Miles Adkins: Yeah, yeah. So I, I think a feature store is a, again, a pretty last mile concept if you go back to what is the root of the problem. and, and Snowflake has also been trying to solve this problem from a little bit of a different angle, right We’re trying to, again, knock down data silos. We’re trying to understand that the reason that you’re having all these downstream discrepancies in your numbers is because up top, well, historically, you’ve been copying data to like three different places for three different teams. They’re not using the same data. One person might make a change, and that propagates through the entire system, right and so that’s kind of where a semantic layer will come in. And then for the feature store, feature stores, again, are really specific for your, your ML engineers and your data science practitioners, but it stems and tries to solve the same problems as, you know, kind of like that, that upper, upper stream issue, which is we just need to have one consistent view, in this case, features for the data scientists that wanna consume them, as opposed to, you know, them in a vacuum creating, again, the same feature name four different calculations of how they do it, and then trying to reconcile this later with the ML engineer as they go to put it into production. 

Miles Adkins: And so, you know, a feature store, in my opinion, again, is very similar to any sort of standardized metrics technology that’s really just looking to you define it. Once we reuse and reuse and reuse again, much like a, you know, a car factory for example. It’s a very nice standard, you know, process of materials moving through the floor. We want data to do and follow that same path as opposed to, you know, a, a a, a person coming in and writing their own custom code to tweak one little thing, but then that never can kind of merge back into a standard, you know, development process. Again, models today are built like a custom car, right Assembled piece by piece. We gotta figure out how to develop that model T factory for, for, data scientists specifically. That’s where feature stores kind of come in, But again, this can apply to the BI side, right? The historical analytics side of the house too, when we think about just standard reporting. so it all kind of, you know, funnels back to that same perspective of we just wanted to find it once, we wanted to be able to be shared everywhere by any business group or data science group or, you know, backend group that wants to consume that data. And we have that consistency from, from end to end through the pipe. 

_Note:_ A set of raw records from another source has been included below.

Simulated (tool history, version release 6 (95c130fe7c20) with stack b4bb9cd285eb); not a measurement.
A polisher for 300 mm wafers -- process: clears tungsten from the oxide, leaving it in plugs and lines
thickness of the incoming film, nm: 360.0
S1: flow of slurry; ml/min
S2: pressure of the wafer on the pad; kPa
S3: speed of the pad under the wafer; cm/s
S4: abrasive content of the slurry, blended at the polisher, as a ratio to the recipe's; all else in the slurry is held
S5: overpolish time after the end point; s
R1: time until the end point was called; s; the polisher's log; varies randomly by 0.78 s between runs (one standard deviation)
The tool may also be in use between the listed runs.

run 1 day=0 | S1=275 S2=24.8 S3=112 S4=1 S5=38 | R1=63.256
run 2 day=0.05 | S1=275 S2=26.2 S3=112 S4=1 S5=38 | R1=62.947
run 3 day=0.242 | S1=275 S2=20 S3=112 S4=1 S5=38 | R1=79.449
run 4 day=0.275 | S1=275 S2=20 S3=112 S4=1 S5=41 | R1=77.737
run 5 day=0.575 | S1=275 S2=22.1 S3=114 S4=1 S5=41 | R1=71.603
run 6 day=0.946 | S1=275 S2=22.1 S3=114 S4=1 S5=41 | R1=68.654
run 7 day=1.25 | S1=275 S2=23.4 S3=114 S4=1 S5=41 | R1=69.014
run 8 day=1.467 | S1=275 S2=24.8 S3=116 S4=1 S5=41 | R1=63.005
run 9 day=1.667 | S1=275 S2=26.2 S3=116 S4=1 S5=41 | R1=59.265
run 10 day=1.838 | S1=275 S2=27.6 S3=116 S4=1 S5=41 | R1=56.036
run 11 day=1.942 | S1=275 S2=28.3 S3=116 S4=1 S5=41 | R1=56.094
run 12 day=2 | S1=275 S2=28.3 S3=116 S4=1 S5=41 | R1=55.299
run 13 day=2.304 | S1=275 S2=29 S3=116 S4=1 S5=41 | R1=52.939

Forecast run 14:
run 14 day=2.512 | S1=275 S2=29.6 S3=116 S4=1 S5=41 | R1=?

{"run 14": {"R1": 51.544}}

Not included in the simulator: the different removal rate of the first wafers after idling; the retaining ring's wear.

Dave Mariani: Yeah. You know, you, you, you, you, you picked on something there about, just the, the problem with really operationalizing, machine learning. I mean, it’s like you, you talked about building that Model T factory, you’re right. It’s like, it seems like it’s a very bespoke activity even in some of the largest, most sophisticated, companies out there. So, so what is, what is ML ops What is operational ml Like, what, what kinds of things do you think miles that, companies can do to get out of the bespoke, I guess, of, of, of data, of data science and, and machine learning 

Miles Adkins: Can I, can I say fire all their data scientists, 

Miles Adkins: I think I, and so this is where I think I’ve evolved. If I look back at what I was doing, you know, just five years ago, right I was, I was the cause of this problem, right if you look at my, my, you know, my laptop, I have untitled notebook, 1, 2, 3, 4 to, to 22, right And at the, and then I come, yeah, put this into a single script and, I say, you know, here you go, go, let’s put this in there, right And, you know, I got another guy next to me doing the same thing, and, you know, it just never reconciled. So I think the alert of data science I get, right. Let’s take some raw data. We’ve, we’ve scoped out a use case where if I can just get 5%, 10% left on my model, that’ll generate, you know, 2 million for the company. 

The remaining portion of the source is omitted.